Everyone from conservative GOP presidential hopeful Phil Gramm to Secretary of Labor Robert Reich is on board. From the libertarian Cato Institute to the Progressive Policy Institute, the fiscally responsible have "aid to dependent corporations" in their sights. At least, they say they do.It's about time. Long have the powerful used their political influence to wheedle all manner of tax breaks and direct subsidies. Nor can the offenders be crudely branded "Republican Businessmen." Congresses dominated by Democrats have written most budgets of recent decades. Indeed, the urge to funnel benefits to prominent constituents and big campaign contributors is robust in politicians generally.
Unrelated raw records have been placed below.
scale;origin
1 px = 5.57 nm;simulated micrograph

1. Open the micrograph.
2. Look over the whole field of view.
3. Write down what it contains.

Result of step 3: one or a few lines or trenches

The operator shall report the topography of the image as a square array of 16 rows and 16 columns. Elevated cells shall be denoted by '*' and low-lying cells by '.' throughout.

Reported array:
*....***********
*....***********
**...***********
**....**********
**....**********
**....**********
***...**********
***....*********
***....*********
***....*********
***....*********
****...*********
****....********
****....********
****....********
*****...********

Can they master it? Politicians often are selective in their wish to see the private sector stand on its own private feet. As Scripps Howard News Service puts it, "Clintonites have a soft spot for what one critic calls `technopork,' benefiting the likes of Texas Instruments, 3M, Chrysler Corp., Boeing, Rockwell and Hewlett Packard. Western politicians balk at making the timber industry pay for roads the Forest Service builds for its benefit on federal lands. Farmstate representatives protect farmers' costly and irrational dole."

True budget reform seems bound to be no less contentious when it comes to eliminating corporate welfare than it has already proved in debates over entitlements for the elderly and the poor. Genuine deficit-cutters must demonstrate their seriousness across the board.